# Setup

## Load Dataset

In [1]:
datasets_root = 'datasets'
dataset_id = 'FUNSD_polygon_augmented'

In [2]:
from datasets import Dataset
from pathlib import Path
import json
from transformers import LayoutLMv3FeatureExtractor, AutoTokenizer, LayoutLMv3Processor
from datasets import Features, Sequence, ClassLabel, Value, Array2D
from PIL import Image
from functools import partial

### Load dataset
Generate a Dataset object from a generator function that contains the paths of the images and annotations.

In [3]:
def generate_samples(folder):
    images_path = Path(folder) / 'images'
    annotations_path = Path(folder) / 'annotations'
    
    images = list(images_path.glob('*.png'))
    
    for image_path in images:
        image_id = image_path.stem
        annotation_path = annotations_path / f'{image_id}.json'
        yield {
            'image_path': str(image_path),
            'annotation_path': str(annotation_path)
        }

def get_features_type():
    return Features({
        "image_path": Value("string"),
        "annotation_path": Value("string")
    })

def get_dataset_folder(split='train'):
    if split == 'train':
        path = Path(datasets_root) / dataset_id / 'dataset' / 'training_data'
    elif split == 'test':
        path = Path(datasets_root) / dataset_id / 'dataset' / 'testing_data'
    else:
        raise ValueError('split must be either "train" or "test"')
    
    return path



train_folder = get_dataset_folder()
train_dataset = Dataset.from_generator(partial(generate_samples, train_folder), features=get_features_type())
test_folder = get_dataset_folder('test')
test_dataset = Dataset.from_generator(partial(generate_samples, test_folder), features=get_features_type())

In [4]:
def get_unique_labels(folder):
    annotations_path = Path(folder) / 'annotations'
    unique_labels = set()

    for annotation_file in annotations_path.glob('*.json'):
        with open(annotation_file, 'r') as f:
            annotations = json.load(f)['form']
            for annotation in annotations:
                unique_labels.add(annotation['label'])
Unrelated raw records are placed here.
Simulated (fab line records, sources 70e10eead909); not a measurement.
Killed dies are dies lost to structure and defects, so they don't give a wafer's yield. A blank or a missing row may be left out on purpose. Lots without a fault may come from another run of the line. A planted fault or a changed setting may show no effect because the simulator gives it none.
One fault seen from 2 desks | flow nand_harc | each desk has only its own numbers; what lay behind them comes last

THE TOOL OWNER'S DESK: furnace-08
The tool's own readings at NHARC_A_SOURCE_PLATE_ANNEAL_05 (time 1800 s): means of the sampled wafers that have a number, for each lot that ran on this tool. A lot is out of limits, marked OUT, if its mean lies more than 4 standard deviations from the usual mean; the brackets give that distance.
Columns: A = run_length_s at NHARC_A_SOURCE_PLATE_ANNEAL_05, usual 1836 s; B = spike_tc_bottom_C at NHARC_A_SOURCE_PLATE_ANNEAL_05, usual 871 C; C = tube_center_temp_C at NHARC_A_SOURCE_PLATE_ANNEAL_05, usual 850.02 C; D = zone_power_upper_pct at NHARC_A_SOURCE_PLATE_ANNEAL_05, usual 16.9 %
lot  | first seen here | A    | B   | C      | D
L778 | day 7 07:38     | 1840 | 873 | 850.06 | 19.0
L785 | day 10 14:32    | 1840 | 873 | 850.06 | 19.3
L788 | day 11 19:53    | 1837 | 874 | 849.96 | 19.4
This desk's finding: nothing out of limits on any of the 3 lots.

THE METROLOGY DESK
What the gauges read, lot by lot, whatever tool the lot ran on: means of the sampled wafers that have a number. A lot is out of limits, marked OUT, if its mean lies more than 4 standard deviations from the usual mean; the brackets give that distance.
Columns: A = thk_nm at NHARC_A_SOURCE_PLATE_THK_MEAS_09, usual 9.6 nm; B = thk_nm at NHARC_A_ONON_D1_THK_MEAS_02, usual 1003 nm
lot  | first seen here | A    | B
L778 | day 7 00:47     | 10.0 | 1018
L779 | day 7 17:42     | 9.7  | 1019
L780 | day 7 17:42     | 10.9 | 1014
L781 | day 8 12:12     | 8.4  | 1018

    return sorted(list(unique_labels))

labels = get_unique_labels(train_folder)
num_labels = len(labels)
label_to_id = {label: idx for idx, label in enumerate(labels)}
id_to_label = {idx: label for idx, label in enumerate(labels)}

### Preprocess dataset
Load the images and annotations, and encode them using the LayoutLMv3 processor.

In [16]:
# Initialize processor
model_id = "SCUT-DLVCLab/lilt-roberta-en-base"
feature_extractor = LayoutLMv3FeatureExtractor(apply_ocr=False)
tokenizer = AutoTokenizer.from_pretrained(model_id)
processor = LayoutLMv3Processor(feature_extractor, tokenizer)

# Custom features
features = Features(
    {
        "input_ids": Sequence(feature=Value(dtype="int64")),
        "attention_mask": Sequence(feature=Value(dtype="int64")),
        "polygon": Array2D(dtype="int64", shape=(512, 8)),
        "labels": Sequence(feature=ClassLabel(names=labels)),
    }
)

# Preprocess function
def process(sample, processor=None):
    # Assume sample["annotation_path"] is the path to the JSON file containing your annotations
    with open(sample["annotation_path"], "r") as f:
        annotations = json.load(f)['form']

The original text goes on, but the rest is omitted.